Thinking of investing in hybrid funds? Have a complete knowledge of them before you do.
The mutual fund market is vast. There are thousands of scheme and also different categories of schemes. You can find equity funds, debt funds, hybrid funds, solution-oriented funds, etc. This wide variety of choice makes an amateur investor confused. Take the instance of a hybrid fund. Where equity and debt funds are easily understood, investors get confused when it comes to investing in a hybrid fund. They don’t understand whether they are investing in equity or debt or a mixture of both. Do you?
If you are looking to explore hybrid funds for your investments, understand what these funds are and what they promise. Interested? Let’s roll –
1. What are hybrid funds?
The Oxford Dictionary defines the word ‘hybrid’ as ‘a thing made by combining two different elements’. Thus, a hybrid fund is a fund which combines different assets in its portfolio. Hybrid fund represents a mix of equity, debt, money-market investments and also cash holdings. The risk, return and taxation of a hybrid fund depend on its asset class.
2. Types of hybrid funds
Based on the portfolio, hybrid funds are further classified into different categories. The primary categories are as follows –
- Equity oriented hybrid funds
Popularly known as balanced funds, equity oriented hybrid funds invest at least 65% of their portfolio in equity oriented securities. The remainder is invested in debt instruments and a little portion might also be held in money-market investments. Since equity exposure is high, the fund is volatile. However, since the portfolio also consists of debt, the volatility is reduced. Taxation is similar to equity mutual funds as the portfolio leans towards equity exposure. Thus, you get tax-free returns up to 1,00,000 if you redeem these funds after 12 months. In case your gain amount is more than 1 lac then you need to pay 10% on the excess amount. If the holding period is less than 12 months, then the gains are taxed at 15%. Balanced funds are suitable for investors just starting their mutual fund journey as they can enjoy low risk and good returns.

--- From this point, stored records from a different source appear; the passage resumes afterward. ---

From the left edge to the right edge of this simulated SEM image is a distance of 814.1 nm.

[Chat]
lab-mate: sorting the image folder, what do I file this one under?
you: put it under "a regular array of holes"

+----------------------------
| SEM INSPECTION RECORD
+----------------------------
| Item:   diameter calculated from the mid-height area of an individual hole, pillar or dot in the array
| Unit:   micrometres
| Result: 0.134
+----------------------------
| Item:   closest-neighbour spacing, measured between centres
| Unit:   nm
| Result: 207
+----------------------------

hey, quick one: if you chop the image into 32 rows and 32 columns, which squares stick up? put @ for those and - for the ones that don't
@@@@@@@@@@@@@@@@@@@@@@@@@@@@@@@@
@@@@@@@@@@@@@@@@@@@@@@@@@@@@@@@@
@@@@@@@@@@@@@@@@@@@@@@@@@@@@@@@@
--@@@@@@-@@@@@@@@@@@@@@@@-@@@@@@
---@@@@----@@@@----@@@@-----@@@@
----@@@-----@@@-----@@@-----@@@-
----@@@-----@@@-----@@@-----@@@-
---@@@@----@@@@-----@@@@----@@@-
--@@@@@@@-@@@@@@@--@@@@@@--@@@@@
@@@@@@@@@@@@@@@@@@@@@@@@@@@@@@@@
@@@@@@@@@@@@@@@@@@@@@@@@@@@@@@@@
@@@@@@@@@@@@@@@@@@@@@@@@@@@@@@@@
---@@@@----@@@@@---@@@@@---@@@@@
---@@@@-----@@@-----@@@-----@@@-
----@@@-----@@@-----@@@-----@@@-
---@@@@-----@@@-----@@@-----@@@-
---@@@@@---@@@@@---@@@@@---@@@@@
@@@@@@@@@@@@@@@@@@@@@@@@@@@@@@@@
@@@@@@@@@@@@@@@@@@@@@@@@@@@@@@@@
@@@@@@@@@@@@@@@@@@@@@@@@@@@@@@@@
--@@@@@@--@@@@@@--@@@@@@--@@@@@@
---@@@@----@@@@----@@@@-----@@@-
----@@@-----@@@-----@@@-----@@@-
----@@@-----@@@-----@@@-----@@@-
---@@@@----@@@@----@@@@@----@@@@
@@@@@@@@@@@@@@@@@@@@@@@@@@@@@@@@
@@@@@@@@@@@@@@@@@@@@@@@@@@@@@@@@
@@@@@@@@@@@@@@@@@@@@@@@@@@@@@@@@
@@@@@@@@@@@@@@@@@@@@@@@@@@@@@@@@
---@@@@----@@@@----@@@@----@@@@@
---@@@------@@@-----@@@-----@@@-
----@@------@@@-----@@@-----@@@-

- Debt oriented hybrid funds
These funds are also called Monthly Income Plans (MIPs). At least 70% to 85% of the portfolio is invested in debt securities and fixed-income instruments. Equity exposure is limited to up to 30%. Being MIPs, these funds may provide regular returns in the form of dividends if you choose the dividend option. You can receive incomes monthly, quarterly, half-yearly or annually. There are growth option too wherein you don’t get returns. The returns remain invested and grow. These funds are taxed like debt mutual funds. If you redeem the fund within 3 years, you would earn short term capital gains and be taxed at your tax slab. If, however, the fund is redeemed after 3 years it qualifies for long term capital gain. You are taxed at 20% with the benefit of indexation. Returns of these funds could be higher than debt funds because of equity exposure in the fund.
- Arbitrage funds
These funds are specialized funds which try and generate return from the differential pricing of a stock in the derivatives market and the futures market. Arbitrage funds are considered to be equity-oriented funds and are taxed accordingly. However, they enjoy low volatility. Thus, arbitrage funds combine the benefit of both equity and debt funds.
3. Benefits of hybrid funds
Hybrid mutual funds provide good benefits and therefore they are chosen by many investors. Some popular benefits provided by these funds are as follows –
- Since these funds have both equity and debt investments, you can benefit from the high returns promised by equity while the volatility is cushioned out by debt. Thus, you get double benefits of equity and debt from hybrid funds.
- Hybrid funds are apt for new investors who want to test the waters. They have lower risk appetite and higher return expectations, a combination which is available only with a hybrid fund.
- Hybrid funds rebalance their portfolio automatically to attain the desired asset allocation of the scheme. This rebalancing frees you from timing the market, gives you risk-adjusted returns and also provides stability to the portfolio.
So, if you are looking to taste hybrid fund investments, know about the fund, its types, the risk associated, the return potential and the tax treatment. Invest only after you are clear on these parameters to avoid unpleasant surprises. Take assistance from Mutual Fund experts for guidance.